Seattle Mayor Jenny A. Durkan and City Attorney Pete Holmes announced today that the City has filed a motion with Seattle Municipal Court asking the court to vacate convictions and dismiss charges for marijuana possession for people who were prosecuted by the City of Seattle from 1997 to 2010. If approved by the court, 542 people convicted of marijuana possession will have their records affected. Holmes stopped charging for marijuana possession when he became City Attorney in 2010.
Since Mayor Durkan and City Attorney Holmes announced their intention to the court to vacate the convictions, the City Attorney’s office has engaged with public defenders and immigrant advocates to ensure protection for non-citizens. This motion includes language seeking additional protection against negative federal immigration consequences for non-citizens who have their marijuana conviction vacated.

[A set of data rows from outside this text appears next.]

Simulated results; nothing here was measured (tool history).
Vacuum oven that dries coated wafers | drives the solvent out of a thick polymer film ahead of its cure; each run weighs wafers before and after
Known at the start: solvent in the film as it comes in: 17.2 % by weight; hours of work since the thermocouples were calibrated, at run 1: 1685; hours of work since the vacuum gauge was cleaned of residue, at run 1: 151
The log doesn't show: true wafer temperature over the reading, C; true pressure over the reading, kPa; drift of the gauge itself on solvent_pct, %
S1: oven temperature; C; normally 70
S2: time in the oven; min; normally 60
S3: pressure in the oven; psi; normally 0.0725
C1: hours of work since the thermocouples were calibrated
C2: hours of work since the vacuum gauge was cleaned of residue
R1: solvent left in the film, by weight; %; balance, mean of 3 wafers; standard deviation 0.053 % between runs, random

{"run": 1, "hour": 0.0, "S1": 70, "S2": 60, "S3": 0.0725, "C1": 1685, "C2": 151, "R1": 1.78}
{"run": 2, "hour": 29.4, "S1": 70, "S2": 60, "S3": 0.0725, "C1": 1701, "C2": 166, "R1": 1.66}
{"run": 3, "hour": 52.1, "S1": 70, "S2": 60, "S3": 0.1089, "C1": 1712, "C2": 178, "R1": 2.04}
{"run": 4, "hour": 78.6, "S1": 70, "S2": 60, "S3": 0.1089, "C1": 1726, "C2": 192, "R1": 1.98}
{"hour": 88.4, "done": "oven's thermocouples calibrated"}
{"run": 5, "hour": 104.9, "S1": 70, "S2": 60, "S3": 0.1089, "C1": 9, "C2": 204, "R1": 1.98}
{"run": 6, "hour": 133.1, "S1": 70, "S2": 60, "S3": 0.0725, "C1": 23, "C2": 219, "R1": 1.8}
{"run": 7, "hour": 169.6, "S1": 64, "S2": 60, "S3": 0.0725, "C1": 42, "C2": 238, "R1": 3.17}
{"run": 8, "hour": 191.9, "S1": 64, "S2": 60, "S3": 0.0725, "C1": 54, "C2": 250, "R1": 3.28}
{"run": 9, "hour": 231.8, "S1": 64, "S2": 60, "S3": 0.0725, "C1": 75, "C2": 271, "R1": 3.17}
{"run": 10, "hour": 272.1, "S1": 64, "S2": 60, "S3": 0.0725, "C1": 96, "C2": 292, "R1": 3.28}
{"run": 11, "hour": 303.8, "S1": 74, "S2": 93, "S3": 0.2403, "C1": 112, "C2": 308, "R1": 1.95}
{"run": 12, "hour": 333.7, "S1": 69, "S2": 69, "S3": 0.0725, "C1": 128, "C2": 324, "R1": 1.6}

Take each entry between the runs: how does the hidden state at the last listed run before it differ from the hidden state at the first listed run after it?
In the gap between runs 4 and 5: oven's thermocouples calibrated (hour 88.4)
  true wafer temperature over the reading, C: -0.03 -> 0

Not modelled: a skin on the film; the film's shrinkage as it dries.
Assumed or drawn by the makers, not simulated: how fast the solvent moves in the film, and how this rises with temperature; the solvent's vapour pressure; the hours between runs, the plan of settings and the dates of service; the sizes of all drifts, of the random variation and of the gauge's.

“Vacating charges for misdemeanor marijuana possession is a necessary step to correct the injustices of what was a failed war on drugs, which disproportionately affected communities of color in Seattle,” said Mayor Durkan. “The war on drugs in large part became a war on people who needed opportunity and treatment. While we cannot reverse all the harm that was done, we must do our part to give Seattle residents – including immigrants and refugees – a clean slate. Noncitizens have also been unduly burdened by these convictions, which can provide a roadblock to gaining citizenship, or in the worst case, can initiate deportation proceedings. Today wouldn’t be possible without the leadership of City Attorney Holmes, who has been a strong voice for ending this injustice. I want to acknowledge that we would not be here today without the advocacy many other members of our community who have been fighting for restorative justice.”
“As we see marijuana sold in retail storefronts today, people who simply had a joint in their pocket a decade ago still have a red mark on their records,” said City Attorney Holmes. “It’s long past time we remedy the drug policies of yesteryear, and this is one small step to right the injustices of a drug war that has primarily targeted people of color. I’m hopeful the court will choose to clear these charges.”
Lorinda Youngscourt, Director of the King County Department of Public Defense said, “The City’s motion is a small but meaningful step in reducing the harm the war on drugs has caused communities of color. That harm is ongoing. Racially disparate policing, filing decisions, and sentencing decisions perpetuate the mass incarceration of communities of color. Further, the City’s motion recognizes and ameliorates the likelihood that non-citizens who plead guilty or proceeded to trial on marijuana possession cases from 1996-2010 may not have received constitutionally sufficient legal advice from their attorneys under the requirements of current case law.”
Members of the public can confirm whether they have a misdemeanor marijuana possession conviction by visiting the Seattle Municipal Court’s portal. Any members of the public who need clarification on their marijuana possession conviction may call the Seattle Municipal Court at (206) 684-5600. Today’s filing with the Seattle Municipal Court is available here.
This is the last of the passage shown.